Sometimes three, sometimes five, ten, or twenty beehive-shaped huts formed a village. The Wahha were evidently living in perfect security, for not one village amongst them all was surrounded with the customary defence of an African village.

A narrow dry ditch formed the only boundary between Uhha and Uvinza. On entering Uhha, all danger from Makumbi vanished.

We halted at Kawanga, the chief of which lost no time in making us understand that he was the great Mutware of Kimenyi under the king, and that he was the tribute gatherer for his Kiha majesty. He declared that he was the only one in Kimenyi - an eastern division of Uhha - who could demand tribute; and that it would be very satisfactory to him, and a saving of trouble to ourselves, if we settled his claim of twelve doti of good cloths at once. We did not think it the best way of proceeding, knowing as we did the character of the native African; so we at once proceeded to diminish this demand; but, after six hours' hot argument, the Mutware only reduced it by two. This claim was then settled, upon the understanding that we should be allowed to travel through Uhha as far as the Rusugi River without being further mulcted.

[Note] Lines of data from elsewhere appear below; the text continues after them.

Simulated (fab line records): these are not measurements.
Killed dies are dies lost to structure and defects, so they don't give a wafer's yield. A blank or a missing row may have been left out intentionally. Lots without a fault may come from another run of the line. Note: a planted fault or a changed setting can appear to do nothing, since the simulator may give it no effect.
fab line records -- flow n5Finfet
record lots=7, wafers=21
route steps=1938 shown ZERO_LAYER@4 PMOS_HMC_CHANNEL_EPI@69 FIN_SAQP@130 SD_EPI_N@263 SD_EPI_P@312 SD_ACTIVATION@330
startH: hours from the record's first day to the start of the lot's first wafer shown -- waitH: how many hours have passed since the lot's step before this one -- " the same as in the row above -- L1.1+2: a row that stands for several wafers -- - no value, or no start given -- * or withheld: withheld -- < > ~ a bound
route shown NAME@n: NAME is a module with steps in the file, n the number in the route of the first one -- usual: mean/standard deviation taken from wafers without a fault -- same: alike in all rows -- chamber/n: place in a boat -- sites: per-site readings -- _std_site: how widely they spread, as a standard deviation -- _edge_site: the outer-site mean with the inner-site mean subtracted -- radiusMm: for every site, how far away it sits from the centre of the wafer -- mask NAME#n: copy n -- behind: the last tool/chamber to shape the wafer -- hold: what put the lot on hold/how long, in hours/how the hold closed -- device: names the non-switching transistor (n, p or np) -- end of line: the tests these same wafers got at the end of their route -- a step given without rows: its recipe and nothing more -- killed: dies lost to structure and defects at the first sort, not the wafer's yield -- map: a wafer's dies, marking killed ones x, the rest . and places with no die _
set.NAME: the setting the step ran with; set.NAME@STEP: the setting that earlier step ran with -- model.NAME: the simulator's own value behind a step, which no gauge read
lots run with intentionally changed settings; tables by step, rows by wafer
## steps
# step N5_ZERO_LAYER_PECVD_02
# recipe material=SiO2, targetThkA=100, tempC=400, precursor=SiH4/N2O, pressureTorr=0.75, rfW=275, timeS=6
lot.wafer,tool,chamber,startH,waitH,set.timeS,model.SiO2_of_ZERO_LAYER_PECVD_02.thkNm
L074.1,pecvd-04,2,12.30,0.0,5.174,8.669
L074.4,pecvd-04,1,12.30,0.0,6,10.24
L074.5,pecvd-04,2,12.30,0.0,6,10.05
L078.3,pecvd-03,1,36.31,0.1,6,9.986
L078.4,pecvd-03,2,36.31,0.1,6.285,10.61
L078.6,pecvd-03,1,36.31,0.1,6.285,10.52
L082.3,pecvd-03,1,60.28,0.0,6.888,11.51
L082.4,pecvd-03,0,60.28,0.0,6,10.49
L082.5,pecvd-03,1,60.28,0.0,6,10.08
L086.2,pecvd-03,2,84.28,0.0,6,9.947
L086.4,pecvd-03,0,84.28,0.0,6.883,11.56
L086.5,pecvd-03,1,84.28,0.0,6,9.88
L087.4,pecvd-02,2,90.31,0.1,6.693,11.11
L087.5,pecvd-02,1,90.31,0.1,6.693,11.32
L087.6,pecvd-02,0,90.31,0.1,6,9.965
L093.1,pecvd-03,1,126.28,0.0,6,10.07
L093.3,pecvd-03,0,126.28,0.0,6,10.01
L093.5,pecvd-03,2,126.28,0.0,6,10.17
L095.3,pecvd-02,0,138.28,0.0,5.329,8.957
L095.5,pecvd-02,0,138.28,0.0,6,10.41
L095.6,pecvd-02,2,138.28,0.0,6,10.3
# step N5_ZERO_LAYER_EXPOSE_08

November 5th. - Leaving Kawanga early in the morning and continuing our march over the boundless plains, which were bleached white by the hot equatorial sun, we were marching westward full of pleasant anticipations that we were nearing the end of our troubles, joyfully congratulating ourselves that within five days we should see that which I had come so far from civilisation, and through so many difficulties, to see, and were about passing a cluster of villages, with all the confidence which men possess against whom no one had further claim or a word to say, when I noticed two men darting from a group of natives who were watching us, and running towards the head of the Expedition, with the object, evidently, of preventing further progress.